Obstacles to achieving Vision 2020, by Nnamani
From Isa Abdulsalami, Jos

FORMER Senate President, Ken Nnamani has doubted the realisation of the much-touted Federal Government's vision 2020, saying odds are stacked against its achievement.

"If Nigeria is bent on achieving it", according to him, "it has to work twice or even thrice as hard to get there within the allotted time".

Nnamani spoke at the weekend when he was delivering the yearly distinguished lecture at the National Institute for Policy and Strategic Studies (NIPSS), to mark the institute's 30th anniversary and the graduation of Senior Executive Course 31 participants.

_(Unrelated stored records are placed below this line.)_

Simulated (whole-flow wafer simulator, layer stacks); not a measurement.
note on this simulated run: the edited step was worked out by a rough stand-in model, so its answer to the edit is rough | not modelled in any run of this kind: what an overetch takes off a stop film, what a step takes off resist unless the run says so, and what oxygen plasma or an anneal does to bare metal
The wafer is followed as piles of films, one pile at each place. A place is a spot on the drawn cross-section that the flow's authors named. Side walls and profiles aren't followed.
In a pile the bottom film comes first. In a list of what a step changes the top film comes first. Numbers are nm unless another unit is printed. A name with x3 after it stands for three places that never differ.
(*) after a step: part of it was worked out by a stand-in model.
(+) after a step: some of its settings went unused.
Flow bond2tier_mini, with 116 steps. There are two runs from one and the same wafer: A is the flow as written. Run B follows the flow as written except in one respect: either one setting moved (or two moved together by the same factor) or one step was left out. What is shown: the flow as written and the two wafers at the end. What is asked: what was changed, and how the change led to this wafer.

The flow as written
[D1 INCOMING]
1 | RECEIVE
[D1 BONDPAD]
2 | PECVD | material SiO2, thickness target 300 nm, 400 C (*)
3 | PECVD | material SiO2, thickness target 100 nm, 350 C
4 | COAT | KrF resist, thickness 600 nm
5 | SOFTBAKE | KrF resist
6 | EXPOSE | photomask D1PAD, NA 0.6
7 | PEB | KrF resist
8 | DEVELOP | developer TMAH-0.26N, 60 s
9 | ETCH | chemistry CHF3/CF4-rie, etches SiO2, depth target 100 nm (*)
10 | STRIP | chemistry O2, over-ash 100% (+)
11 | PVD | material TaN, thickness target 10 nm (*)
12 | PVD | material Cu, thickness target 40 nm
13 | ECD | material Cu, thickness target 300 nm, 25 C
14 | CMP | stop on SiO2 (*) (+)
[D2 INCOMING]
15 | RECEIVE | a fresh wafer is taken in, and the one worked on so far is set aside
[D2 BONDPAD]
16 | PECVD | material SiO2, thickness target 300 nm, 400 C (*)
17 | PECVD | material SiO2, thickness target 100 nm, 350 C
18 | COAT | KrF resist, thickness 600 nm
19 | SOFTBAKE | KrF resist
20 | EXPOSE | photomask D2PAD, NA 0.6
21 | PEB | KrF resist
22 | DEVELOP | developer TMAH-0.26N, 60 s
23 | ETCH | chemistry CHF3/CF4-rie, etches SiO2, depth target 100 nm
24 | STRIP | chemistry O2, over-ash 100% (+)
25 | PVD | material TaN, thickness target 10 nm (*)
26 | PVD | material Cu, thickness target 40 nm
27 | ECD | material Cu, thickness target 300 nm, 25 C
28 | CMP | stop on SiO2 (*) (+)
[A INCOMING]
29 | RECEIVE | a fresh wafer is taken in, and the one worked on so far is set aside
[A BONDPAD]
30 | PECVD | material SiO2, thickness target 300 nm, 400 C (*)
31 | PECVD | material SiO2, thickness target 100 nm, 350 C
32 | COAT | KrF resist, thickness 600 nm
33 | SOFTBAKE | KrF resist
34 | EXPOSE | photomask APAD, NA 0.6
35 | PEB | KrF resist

Comparing Nigeria to Indonesia, he said the latter came out of dictatorship with better infrastructure for economic development than the former, adding that while Indonesia dictators were mainly nationalists, their Nigerian counterparts were pathologically selfish.

Essentially, he stressed that to achieve vision 2020, Nigeria has to out-perform China and India in net economic growth.

"No matter the nobility in vision 2020, it seems to me that no sustainable development is possible without a clearly articulated set of guiding human values anchored on nationally accepted ethics. Our national economic development needs to be built on human values and national ethics that are truly Nigerian and part of our history and heritage.

"Because of our short history and the divisive nature of our politics, such values and ethics must be aggressively, purposively and strategically promoted by the federal, state and local governments, as well as other institutions and agencies of the public, private and non-profit sectors.

"In the absence of values and ethics as guiding principle for vision and development, we will be groping in the dark and middling our way from one problem to another, with no lasting solutions in sight," he said.

According to him, Nigeria has experimented with multiple national development plans and varied growth paradigms.

He added that some of the development plans were truly indigenous and original, while some were borrowed like Operation Feed the Nation (OFN), National Economic Empowerment Development Strategies (NEEDS), State Economic Empowerment Development Strategies (SEEDS), War Against Indiscipline (WAI) and so on.

Nnamani, who faulted past approaches to all the development plans, said that for the nation to still continue to search for a new development formula today is a testimony to the inadequacy of past approaches.

He explained that one fundamental shortcoming of all the approaches is that they were not properly articulated and conceptualised.

"For example, we can recite the seven-point agenda and sloganeer about how Nigeria will become the 20th largest economy in the world in 2020, but we must begin to specify and implement those steps most critical to realising vision 2020 or the seven-point agenda.

"Another major drag on efforts to implement the vision 2020 is the inability to articulate the relationship between values and economic development. The vision does not provide for moral and value-orientation as a strategic approach towards economic development in Nigeria.

"This is lamentable because as far back as 1995 under the leadership of General Sani Abacha, the vision 2010 committee argued that value orientation should form the core strategy for sustainable economic development in Nigeria," he stated.

He added: "We cannot run away from values and their role in economic development. Values matter for economic development. We cannot become one of the 20th leading economies in the world by 2020 if we are not even a productive people. Productivity is a function of values.

"The Sociologist, Max Weber, published in 1904-05 'The Protestant Ethic and the Spirit of Capitalism'. The argument of this great book is that it was the protestant ethics (that is, the values of thrift, hard work and honesty) that enabled the emergence of the industrial capitalism in the West".

On governance, Nnamani argued that the cultural and moral thesis of development may have its own problems, adding however that how people view the world and their role in the world affairs affects their effectiveness and efficiency.

He posited that culture does not stand in isolation in shaping economic development. "Political leadership and the institutions people devise to solve social and economic problems affect the material prosperity they enjoy.

"For example, the culture and value of enterprise in a country can be thwarted by bad governmental home. These values will then find expression in a foreign country.

"An example of this is Nigerian police contingent always perform well in peace-keeping missions abroad but are at times incompetent and tyrannical at home, although this is changing now under a new leadership".

He suggested that Nigerians should be concerned about the kind of values that define their public life, adding that they should ask whether they have the kind of values that lead to productivity or inefficiency.

"In a country where too many of those who do not work are rewarded than those who work hard, can we really sustain fast economic development? In an economy where the majority of the so-called business class is largely a clique of contractors, reliant on government contracts, can anyone speak seriously about a transition from under-development to development?